The issue
In February 2009, the Liberal party introduced Bill C-300: An Act Respecting Corporate Accountability for the Activities of Mining, Oil, or Gas in Developing Countries. Contained in this bill were a series of proposed punitive measures if a Canadian-owned oil, gas, or mining company was judged to be behaving in a manner inconsistent with yet-to-be-defined guidelines.

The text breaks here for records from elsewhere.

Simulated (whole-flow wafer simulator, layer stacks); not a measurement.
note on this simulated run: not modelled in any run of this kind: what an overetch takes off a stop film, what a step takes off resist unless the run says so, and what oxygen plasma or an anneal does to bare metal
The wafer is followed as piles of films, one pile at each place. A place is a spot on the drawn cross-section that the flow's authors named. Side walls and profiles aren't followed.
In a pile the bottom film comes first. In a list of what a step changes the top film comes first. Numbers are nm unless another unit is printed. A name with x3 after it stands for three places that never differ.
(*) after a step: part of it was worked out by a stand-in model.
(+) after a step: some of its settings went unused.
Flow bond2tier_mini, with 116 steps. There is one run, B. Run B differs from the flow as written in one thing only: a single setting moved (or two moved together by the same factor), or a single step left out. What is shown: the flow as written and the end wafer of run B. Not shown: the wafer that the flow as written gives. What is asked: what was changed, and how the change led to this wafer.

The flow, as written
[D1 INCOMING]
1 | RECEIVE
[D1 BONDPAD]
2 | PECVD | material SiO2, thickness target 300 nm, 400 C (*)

The Canadian Chamber of Commerce and its network across the country mobilized to lobby against Bill C-300 as the proposed legislation would institutionalize a process for launching sensational-and unproven-accusations against Canadian extractive companies, alleging they are engaged in the most repugnant of activities in developing countries. Bill C-300 would also establish an unnecessary and duplicate process for dealing with complaints against Canadian mining, oil, and gas companies, which must already abide by internationally-recognized corporate social responsibility guidelines. Our voice was heard loudly.
What we got for you
On October 27, 2010, members of Parliament defeated Bill C-300.
How does this benefit me?
Canada’s mining, oil and gas companies are world leaders and know that responsible behaviour at home and abroad makes good business sense. Their reputation for good citizenship wherever they operate in the world is an invaluable asset that they work hard to maintain. The passing of Bill C-300 would have harmed the tens of thousands of families who work in the extractive sector as well as severely hobbled Canadian extractive companies’ international competitiveness and reputations, while doing little to further the interests of people in developing countries.